Tom Kowal writes


!Hola, class of '65!

I encourage each of you to retire early and often - the pix attached document some of the fun I've been having as a volunteer with Quaker and Human Rights org's, for the past 10 years. The upside of volunteering is you get to pick your work - the downside of course is that since you work for free, lots of folks have lots of projects for you to work on.

Maybe there's a common theme in some of the pix: the '97 Ford pickup, with all the bumper stickers [still a Quaker...] and 230,000 miles on it now. Mostly the miles are from projects in Louisiana [hurricane relief after Katrina and Rita, and then again after Gustav and Ike] with the Chitimacha tribe on Isle de Jean Charles, right on the Gulf about 2
hours south of New Orleans], with the Lakota tribe in South Dakota, in Desemboque de los Seris, Sonora with the Comca'ac tribe on the Gulf of California, and along the Arizona-Sonora border with migrant, economic development and border projects [I leave in a week for our 7th Migrant Trail Walk - 76 miles in a week, walking on the trails the migrant workers risk their lives on to come build your houses and tend your crops].

Mostly I do logistical support for these projects, as well as marches and rallies in Colorado - the red shirts in one pic are Los Companeros de Seguridad [our crack non-violent mass rally Security Team] - the shirts were left over from our demo [second largest] during the
Democratic Convention in Denver - "We ARE America". You can see my usual view of the marches in one or two of the pics - cops and butts -- as I trail the march in the old Ford and coordinate security by radio and pick up stragglers.

Also more recently, lots of miles back and forth between Denver and Ojo Caliente, New Mexico, where the beat-up 90-year old adobe is [on 3 acres with a 1731 ditch right - on the old northern frontier of New Spain/Mexico] that we're fixing up with youngest son Joel. Now, getting physically trashed trying to keep up with Joel -- THAT's fun.  

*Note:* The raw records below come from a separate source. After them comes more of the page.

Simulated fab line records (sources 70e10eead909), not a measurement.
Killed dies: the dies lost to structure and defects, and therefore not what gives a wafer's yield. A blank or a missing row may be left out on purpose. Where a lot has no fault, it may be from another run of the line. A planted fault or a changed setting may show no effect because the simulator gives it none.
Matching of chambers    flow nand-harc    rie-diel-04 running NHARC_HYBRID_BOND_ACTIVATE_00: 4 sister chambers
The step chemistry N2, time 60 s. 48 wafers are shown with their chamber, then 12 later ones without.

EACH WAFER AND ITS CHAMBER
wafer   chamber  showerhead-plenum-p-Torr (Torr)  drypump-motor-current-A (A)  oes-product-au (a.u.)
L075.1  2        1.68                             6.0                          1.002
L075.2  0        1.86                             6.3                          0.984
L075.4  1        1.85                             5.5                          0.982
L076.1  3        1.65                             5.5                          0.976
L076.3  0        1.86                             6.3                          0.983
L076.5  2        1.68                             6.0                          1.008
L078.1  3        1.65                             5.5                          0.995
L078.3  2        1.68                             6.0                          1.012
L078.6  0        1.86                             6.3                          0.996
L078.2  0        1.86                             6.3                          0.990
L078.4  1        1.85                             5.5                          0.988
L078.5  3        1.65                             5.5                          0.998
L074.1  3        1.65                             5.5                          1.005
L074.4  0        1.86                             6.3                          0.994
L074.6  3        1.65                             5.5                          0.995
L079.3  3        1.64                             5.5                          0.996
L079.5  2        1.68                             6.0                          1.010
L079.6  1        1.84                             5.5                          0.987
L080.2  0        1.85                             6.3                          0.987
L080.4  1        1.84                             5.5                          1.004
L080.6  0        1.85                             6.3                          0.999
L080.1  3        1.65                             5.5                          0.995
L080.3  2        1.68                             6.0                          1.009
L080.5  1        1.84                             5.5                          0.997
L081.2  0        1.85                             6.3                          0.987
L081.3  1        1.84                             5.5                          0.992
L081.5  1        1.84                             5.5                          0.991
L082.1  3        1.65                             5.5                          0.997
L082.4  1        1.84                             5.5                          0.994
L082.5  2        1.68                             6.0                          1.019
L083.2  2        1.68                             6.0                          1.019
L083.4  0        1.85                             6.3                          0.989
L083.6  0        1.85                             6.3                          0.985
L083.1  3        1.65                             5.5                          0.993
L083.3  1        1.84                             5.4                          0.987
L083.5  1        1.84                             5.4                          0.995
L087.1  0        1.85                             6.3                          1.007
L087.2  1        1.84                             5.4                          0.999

Other 4 kids and partners, and the 5 and 8/9ths grandkids are still in Denver metro [gracias a Dios], doing their things, all happy and full of vinegar. Walt said he had enough grandkid pix, so none of those - but I assure you, they're the cutest. Oh, and la Jefa - my wife Annette - is still in Denver too [gracias a Dios, tambien], still heading up Colorado's Community Health Center organization.

This year has been pretty busy with lobbying and organizing for Humane Immigration Reform. Check the FCNL website for what the Quakes are up to wif dat.

Look forward to hearing about all the world-changing activity
the rest of you are up to -- !Adelante, compas!

Paz y Luz --

Tom Kowal   <tomandannettecomcast.net>

cell: 303-921-1481 [if I'm out of cell range, try
 this number @ Ojo Caliente, NM: 505 583 2713] 



There is a Principle which is pure, placed in the human Mind,
which in different Places and Ages hath had different Names; it is, however, pure, and proceeds from God. It is deep, and inward, confined to no forms of religion, nor excluded from any, where the Heart stands in perfect Sincerity. In whomsoever this takes Root and grows, of what Nation soever, they become Brethren.